Students who attend two-year colleges often arrive on campus lacking the basic skills necessary to succeed in college-level work. This is a particularly serious problem for students in Science, Mathematics, Engineering, and Technology (SMET) programs, who may have significant deficits in their mathematics backgrounds but high aspirations for their future success. Students in this situation need to build both their mathematical skills and confidence in their ability to solve challenging problems in order to succeed in the mathematics-intensive programs they have selected.

At the 1997 National Center for Research in Vocational Education (NCRVE) workshop, "Beyond Eighth Grade," industry representatives emphasized the need for "systems thinking" that enables employees to recognize complexities inherent in situations subject to multiple inputs and diverse constraints. In addition, science-based fields such as agricultural biotechnology require technicians who are able to formulate a problem in terms of relevant factors and design an experiment to determine the influence of those various factors. Yet, most developmental programs in mathematics, at both two- and four-year colleges, offer students what amounts to a replication of the high school mathematics curriculum they either studied and forgot or never studied.

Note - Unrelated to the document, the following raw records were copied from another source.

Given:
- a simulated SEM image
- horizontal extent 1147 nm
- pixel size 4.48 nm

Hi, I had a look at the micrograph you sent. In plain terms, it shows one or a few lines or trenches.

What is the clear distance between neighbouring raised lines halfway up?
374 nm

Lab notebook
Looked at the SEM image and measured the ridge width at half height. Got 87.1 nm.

We now have a chance for real and positive change. Both the National Council of Teachers of Mathematics (NCTM) Standards, published in 1989, and Crossroads in Mathematics: Standards for Introductory College Mathematics Before Calculus, published by the American Mathematical Association of Two-Year Colleges (AMATYC) in 1995, advocate an integrated approach to mathematics content. Given students' needs in developmental mathematics, the vision of the AMATYC Standards, and COMAP's experience, we are creating a one-year sequence, Developing Mathematics through Applications. We believe there are several benefits to our approach.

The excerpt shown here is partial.